LKML Archive on lore.kernel.org
help / color / mirror / Atom feed
* [PATCH] [BUGFIX]cgroup: fix potential deadlock in pre_destroy.
@ 2008-11-12 4:30 KAMEZAWA Hiroyuki
2008-11-12 4:53 ` Balbir Singh
` (2 more replies)
0 siblings, 3 replies; 7+ messages in thread
From: KAMEZAWA Hiroyuki @ 2008-11-12 4:30 UTC (permalink / raw)
To: linux-kernel; +Cc: linux-mm, balbir, menage, nishimura, lizf, akpm
Balbir, Paul, Li, How about this ?
=
As Balbir pointed out, memcg's pre_destroy handler has potential deadlock.

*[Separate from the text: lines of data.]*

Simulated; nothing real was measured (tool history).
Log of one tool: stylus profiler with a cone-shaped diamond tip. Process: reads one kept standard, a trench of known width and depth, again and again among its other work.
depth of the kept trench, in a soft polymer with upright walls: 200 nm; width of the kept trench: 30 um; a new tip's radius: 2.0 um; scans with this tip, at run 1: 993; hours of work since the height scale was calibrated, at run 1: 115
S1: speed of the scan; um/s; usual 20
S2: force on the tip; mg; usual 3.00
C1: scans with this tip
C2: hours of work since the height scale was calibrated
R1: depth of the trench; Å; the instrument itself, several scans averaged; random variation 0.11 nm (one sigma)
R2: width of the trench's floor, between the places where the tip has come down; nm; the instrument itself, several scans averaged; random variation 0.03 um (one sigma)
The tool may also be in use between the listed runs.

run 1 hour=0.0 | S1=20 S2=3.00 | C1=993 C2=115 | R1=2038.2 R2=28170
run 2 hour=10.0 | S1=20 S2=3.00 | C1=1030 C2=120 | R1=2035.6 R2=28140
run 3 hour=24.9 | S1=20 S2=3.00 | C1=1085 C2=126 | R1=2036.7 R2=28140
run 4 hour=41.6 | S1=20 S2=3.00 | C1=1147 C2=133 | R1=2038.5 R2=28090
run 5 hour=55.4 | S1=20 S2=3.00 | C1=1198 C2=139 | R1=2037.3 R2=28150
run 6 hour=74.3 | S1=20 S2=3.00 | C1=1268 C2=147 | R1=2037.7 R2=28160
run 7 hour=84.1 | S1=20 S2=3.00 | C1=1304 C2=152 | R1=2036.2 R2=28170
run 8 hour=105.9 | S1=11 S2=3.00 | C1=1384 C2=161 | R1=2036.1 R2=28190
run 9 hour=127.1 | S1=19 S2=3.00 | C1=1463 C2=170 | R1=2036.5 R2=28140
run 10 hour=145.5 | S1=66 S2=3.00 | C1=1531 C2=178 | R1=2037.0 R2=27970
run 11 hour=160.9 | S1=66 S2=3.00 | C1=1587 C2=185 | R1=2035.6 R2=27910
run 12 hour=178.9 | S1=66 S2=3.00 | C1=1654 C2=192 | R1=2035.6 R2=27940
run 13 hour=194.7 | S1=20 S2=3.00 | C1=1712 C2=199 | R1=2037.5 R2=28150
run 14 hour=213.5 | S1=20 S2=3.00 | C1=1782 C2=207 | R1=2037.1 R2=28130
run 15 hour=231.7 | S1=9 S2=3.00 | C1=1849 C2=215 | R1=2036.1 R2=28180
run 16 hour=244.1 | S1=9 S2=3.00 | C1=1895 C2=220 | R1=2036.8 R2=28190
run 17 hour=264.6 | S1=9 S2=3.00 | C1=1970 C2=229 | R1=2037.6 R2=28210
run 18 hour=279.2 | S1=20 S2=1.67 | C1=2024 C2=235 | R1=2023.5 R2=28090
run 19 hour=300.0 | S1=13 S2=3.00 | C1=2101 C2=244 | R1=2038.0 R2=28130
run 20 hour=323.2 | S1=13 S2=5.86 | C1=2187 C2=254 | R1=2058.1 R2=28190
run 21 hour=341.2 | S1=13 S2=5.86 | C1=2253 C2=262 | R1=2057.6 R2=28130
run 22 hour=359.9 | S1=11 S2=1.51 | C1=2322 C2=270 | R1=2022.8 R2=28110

It has following lock sequence.
cgroup_mutex (cgroup_rmdir)
-> pre_destroy
-> mem_cgroup_pre_destroy
-> force_empty
-> lru_add_drain_all->
-> schedule_work_on_all_cpus
-> get_online_cpus -> cpuhotplug.lock.
But, cpuset has following.
cpu_hotplug.lock (call notifier)
-> cgroup_mutex. (within notifier)
Then, this lock sequence should be fixed.
Considering how pre_destroy works, it's not necessary to holding
cgroup_mutex() while calling it.
As side effect, we don't have to wait at this mutex while memcg's force_empty
works.(it can be long when there are tons of pages.)
Note: memcg is an only user of pre_destroy, now.
Signed-off-by: KAMEZAWA Hiroyuki <kamezawa.hiroyu@jp.fujitsu.com>
---
kernel/cgroup.c | 14 +++++++++-----
1 file changed, 9 insertions(+), 5 deletions(-)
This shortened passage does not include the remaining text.